Throwing a DSL over the wall

time to read 3 min | 407 words

Here are a few thoughts about the idea that given a DSL, you can just turn your entire business related stuff to the business users, and be done with it. This kind of thinking is very common, from the dreams of the secretary building applicaitons by dragging boxes to the business analyst modifying the workflows.

I disagree with this quite strongly. Giving a user this type of tool is an irresponsible step at best. The users are not developers, and they will make mistakes. And the first time that the business will lose money over it, it will be your fault.

  • It will be your fault when the server is on 100% CPU because the user has created endless loop.
  • It will be your fault when the server is down because of stack overflow.
  • It will be your fault that Mike from accounting made "just a tiny modification" that suddenly means that you sold a product with for 50% less than you paid for it.
  • It will be you fault that Joe just got a paycheck proudly stating -43.9.
  • It will be your fault that the company baught the entire fish market for the next three years.
  • It will be your fault that no one has any idea what the company's own business processes are.
  • It will be your fault that the database contains incosistent data.
  • It will be your fault that there is not control over it.
  • It will be your fault that there hasn't been an audit log for the last three months.

It will be your fault

Handing a user a tool like that is wonderful, it is a tool that can enable better communication and rapid response betweenthe IT and the business. Having a DSL means that you are talking in the same language, that you are less likely to mess up because of translation problems.
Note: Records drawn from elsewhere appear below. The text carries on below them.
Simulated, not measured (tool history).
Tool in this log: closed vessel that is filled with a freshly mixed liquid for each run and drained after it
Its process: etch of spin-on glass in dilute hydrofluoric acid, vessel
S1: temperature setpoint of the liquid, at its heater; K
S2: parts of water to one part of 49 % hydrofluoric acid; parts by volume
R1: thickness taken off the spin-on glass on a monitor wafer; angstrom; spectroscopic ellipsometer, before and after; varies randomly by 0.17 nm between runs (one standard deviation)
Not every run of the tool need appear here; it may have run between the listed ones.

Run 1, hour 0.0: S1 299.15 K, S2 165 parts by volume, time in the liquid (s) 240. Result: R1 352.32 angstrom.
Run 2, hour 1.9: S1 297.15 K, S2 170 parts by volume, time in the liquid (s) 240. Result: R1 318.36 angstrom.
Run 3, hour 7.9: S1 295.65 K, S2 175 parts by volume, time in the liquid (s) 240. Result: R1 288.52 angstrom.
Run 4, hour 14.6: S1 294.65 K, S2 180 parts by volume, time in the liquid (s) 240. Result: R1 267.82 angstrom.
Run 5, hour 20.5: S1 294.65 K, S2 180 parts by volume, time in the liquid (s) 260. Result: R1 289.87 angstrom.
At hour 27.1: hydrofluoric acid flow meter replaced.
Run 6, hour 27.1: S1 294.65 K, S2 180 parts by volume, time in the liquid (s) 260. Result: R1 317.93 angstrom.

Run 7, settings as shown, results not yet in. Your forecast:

It does not mean that you can just throw it over the wall and walk away. A DSL is code, and like all code, it requires code review, QA, change management (source control), testing, intention revealing semantics, perf testing, auditing, error handling, transaction handling and much more.

Professional developers are having problems with handling that, giving it to unexperienced users is a mistake. It might work for the first few, but this is not a sustainable approach.

Consider the departmental application and their usual bar of quality. Do you truly intend to bring that, knowingly, into your codebase?